Back in 2017, I was thrilled to discover that my abstract was accepted by the prestigious journal Applied Energy for a special issue on ‘Energy justice and low-carbon energy systems’. From what I gather getting accepted was no easy feat. Over 250 abstracts were submitted from across the world, with the special issue boiled down to just 19 papers.
This was my first outing as lead author on an academic paper and initially I found it peculiar that some of my PhD research findings could be published in a leading science journal. However, such is the nature of contemporary academic interdisciplinarity and the increasingly dynamic interactions within energy and social science research. Those of us studying energy transitions from social science perspectives (many within RIPPLES!) see a fundamental need for this interdisciplinarity. For many social scientists, interdisciplinary publications provide a great opportunity to put vital social concerns and impacts centre stage. Indeed, that was certainly a core concern of the paper!
Bringing us back into 2018, myself and my excellent co-author Caroline Bird at the University of Bristol finally had our paper published in May. This followed a year of collaboration, 6 months of waiting for peer review and 2 months of editing. Our paper, Intermediating energy justice? The role of intermediaries in the civic energy sector in a time of austerity draws on my own primary data derived from my PhD, alongside an embedded activist researcher perspective from Caroline.
Our aim was to use the three core tenets of energy justice – procedural, distributional and recognition justice – to make sense of how intermediary organisations are working to create a more ‘just’ civic energy sector in Bristol, defining intermediaries as ‘organisations performing core supportive functions between actors, helping to bring different organisations, initiatives and actors together […] supporting shared goals and outcomes and facilitating information flows’. We saw that a range of actors – from local government, community energy co-operatives and local energy networks – needed to be addressed within our analysis, and we settled on the notion of a ‘civic energy sector’. In our view, this sufficiently captured the variety of local energy actors within our paper. Together, we looked closely at local energy activity in the city of Bristol and the various efforts that are being made by local actors to contribute towards making the civic energy sector more inclusive, accessible and socially just.

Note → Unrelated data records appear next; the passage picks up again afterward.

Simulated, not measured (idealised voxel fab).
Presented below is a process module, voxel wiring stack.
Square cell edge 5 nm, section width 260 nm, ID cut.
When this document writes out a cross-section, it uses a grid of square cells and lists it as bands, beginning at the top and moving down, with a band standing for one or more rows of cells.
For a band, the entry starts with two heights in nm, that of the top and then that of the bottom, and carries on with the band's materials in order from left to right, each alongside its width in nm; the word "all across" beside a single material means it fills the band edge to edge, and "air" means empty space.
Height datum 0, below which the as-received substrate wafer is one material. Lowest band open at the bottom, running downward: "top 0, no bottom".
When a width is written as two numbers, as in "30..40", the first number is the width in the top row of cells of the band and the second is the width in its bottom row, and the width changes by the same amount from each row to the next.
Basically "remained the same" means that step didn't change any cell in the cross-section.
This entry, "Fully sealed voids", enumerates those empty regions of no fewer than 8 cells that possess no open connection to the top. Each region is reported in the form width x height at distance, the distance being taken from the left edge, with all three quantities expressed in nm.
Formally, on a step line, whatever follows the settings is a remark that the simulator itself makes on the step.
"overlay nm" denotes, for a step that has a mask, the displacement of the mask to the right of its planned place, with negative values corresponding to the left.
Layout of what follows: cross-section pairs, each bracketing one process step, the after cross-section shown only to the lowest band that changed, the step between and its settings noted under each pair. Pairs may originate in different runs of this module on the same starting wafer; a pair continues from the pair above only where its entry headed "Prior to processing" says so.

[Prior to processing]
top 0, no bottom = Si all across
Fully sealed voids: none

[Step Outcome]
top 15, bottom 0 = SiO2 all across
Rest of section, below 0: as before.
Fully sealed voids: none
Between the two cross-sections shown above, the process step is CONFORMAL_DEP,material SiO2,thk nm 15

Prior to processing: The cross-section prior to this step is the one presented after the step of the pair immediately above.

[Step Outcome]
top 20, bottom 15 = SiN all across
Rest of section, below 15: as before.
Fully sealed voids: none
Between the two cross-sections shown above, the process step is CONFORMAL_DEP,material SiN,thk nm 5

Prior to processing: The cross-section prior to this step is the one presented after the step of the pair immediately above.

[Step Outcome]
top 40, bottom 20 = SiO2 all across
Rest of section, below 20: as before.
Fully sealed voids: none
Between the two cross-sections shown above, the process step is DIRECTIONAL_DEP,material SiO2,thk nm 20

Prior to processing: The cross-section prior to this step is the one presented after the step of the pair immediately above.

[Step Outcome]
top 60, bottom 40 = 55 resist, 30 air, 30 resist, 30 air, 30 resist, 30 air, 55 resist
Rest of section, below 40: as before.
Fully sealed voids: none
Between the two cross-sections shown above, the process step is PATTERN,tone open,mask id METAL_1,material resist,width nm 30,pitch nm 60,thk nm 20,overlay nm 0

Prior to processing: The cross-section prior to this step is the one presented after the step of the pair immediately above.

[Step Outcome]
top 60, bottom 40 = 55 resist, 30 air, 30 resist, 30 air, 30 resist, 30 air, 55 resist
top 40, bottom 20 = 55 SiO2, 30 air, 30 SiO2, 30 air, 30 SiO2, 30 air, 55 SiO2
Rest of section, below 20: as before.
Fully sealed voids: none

We found that the context of austerity was crucial to understanding attempts by local energy schemes to localise wealth creation and the economic benefits of low-carbon transitions. One main finding was that intermediary organisations in Bristol facilitated and supported local energy schemes which sought to localise low-carbon energy initiatives as a new economic activity.
We also found that these new forms of local and decentralised energy activity (i.e. community solar or city-led energy efficiency grants) offer multiple opportunities for community engagement and involvement, in contrast to other energy infrastructure schemes such as large-scale offshore wind farms or centralised nuclear power plants. One key point we make is that this new local activity can help advance energy justice into policy and action on the ground by bringing energy and social concerns closer to home.
Energy justice and local energy networks
Our findings emphasise the need for a deeper integration of energy justice principles into local energy networks. Seeing that the local energy sector is growing, we focus on the need to create a ‘commonly understood framework’ of energy justice for a range of actors and sectors, factoring in a mix of academics, policymakers and practitioners. A shared understanding of justice principles, or indeed wider principles of a ‘just transition’, can highlight inequalities and social concerns arising from low-carbon transitions at the local level.
Intermediaries and energy justice
We found that intermediaries were helping to ‘open up’ low-carbon transitions to low-income communities. This finding has proved timely. For example:
- A report released in April 2018 by the Centre for Sustainable Energy ‘Bringing local energy benefits to deprived communities’, for example, notes the crucial role of intermediaries in reaching out to marginalised communities in its conclusion;
- Recent research on community renewables in Indonesia highlights the critical role of intermediary organisations in ‘Empowering Communities’, with particular reference to facilitating community ownership of new renewables schemes and enhancing technical, entrepreneurial and managerial capacities;
- The most recent collaborative paper by RIPPLES acknowledges the vital role of intermediaries in facilitating interactions between a variety of local energy actors to support increased growth in the sector. It calls for further research on intermediaries to enhance our understanding of their future potential for widening inclusion and addressing key justice concerns.
Given this growing research interest, we may be seeing the beginning of a new, broader research agenda addressing the critical role of intermediary organisations. This agenda could address how intermediaries may help local low-carbon energy schemes form a much greater part of the energy mix in future energy systems, whilst also looking at how they can ‘open up’ these energy schemes to previously excluded actors and communities.
This also means that energy justice scholars may want to focus greater attention on the potential of intermediary organisations to address some of their core concerns. This is particularly true in contexts where intermediaries are absolutely vital for enabling and facilitating local involvement in energy transitions, especially when it comes to engaging with the people and communities that lack the capacity to initiate or sustain involvement on their own.